Whilst Capt. Maddox was enrolling the 18th, Sam Milam and Bob Anderson were busy enrolling the ex-Confederate of various commands residing in the county.
At 11 o’clock the procession was formed by Col. Ford as marshall of the day in the following order:
1st, Dalton Cornet Band.
2d, Ex-Confederate Veterans
3d, Maimed Soldiers.
4th, 18th Ga. Reg.
5th, Field and Staff.
6th, Officers of the Survivors Association.
8th, Cartersville Band.
The procession moved up the West side of the public square to Church street, thence across to East side public square to Main, thence to Gilmer and up Gilmer to Church, thence to Douglas, thence to Carter at the East Cartersville Institute grounds, where a stand and seats had been prepared. Arriving at the grounds the procession was halted and in open order reversed position.

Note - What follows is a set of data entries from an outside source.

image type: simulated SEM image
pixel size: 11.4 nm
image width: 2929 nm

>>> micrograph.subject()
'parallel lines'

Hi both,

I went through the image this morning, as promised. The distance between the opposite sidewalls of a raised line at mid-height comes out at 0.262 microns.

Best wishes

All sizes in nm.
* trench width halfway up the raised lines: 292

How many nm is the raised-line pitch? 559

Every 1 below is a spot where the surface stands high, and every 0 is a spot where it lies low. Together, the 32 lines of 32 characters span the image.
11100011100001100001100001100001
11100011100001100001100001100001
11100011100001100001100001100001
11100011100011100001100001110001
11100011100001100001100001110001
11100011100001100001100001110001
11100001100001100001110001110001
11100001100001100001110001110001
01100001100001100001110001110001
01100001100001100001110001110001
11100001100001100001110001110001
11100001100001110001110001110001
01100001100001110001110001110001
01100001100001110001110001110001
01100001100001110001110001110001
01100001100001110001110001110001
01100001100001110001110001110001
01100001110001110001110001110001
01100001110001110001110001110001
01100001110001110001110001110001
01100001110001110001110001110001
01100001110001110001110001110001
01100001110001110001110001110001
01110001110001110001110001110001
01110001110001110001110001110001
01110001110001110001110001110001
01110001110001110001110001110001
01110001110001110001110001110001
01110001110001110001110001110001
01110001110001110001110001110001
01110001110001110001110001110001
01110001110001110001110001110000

At the stand the meeting was called to order by President H. W. Bell, of Co. C., and prayer was offered by Rev. E. Harling, a one legged private of Co. K. Dr. W. H. Felton was then introduced who delivered the address of welcome in an appropriate manner, paying several glowing tributes to the old 18th. Maj. J. A. Stewart responded in behalf of the Regiment in a neat short and pleasing style.
Lt. Col. H. D. Capers, of the 12th Ga. Bat., as the bearer of greeting from the 1st Ga. Reg., was introduced, who submitted a communication from a special committee consisting of B. F. Rudisil, E. D. Watkins and Leslie Robinson, which was read by Secretary Maddox and commented on by Col. Capers.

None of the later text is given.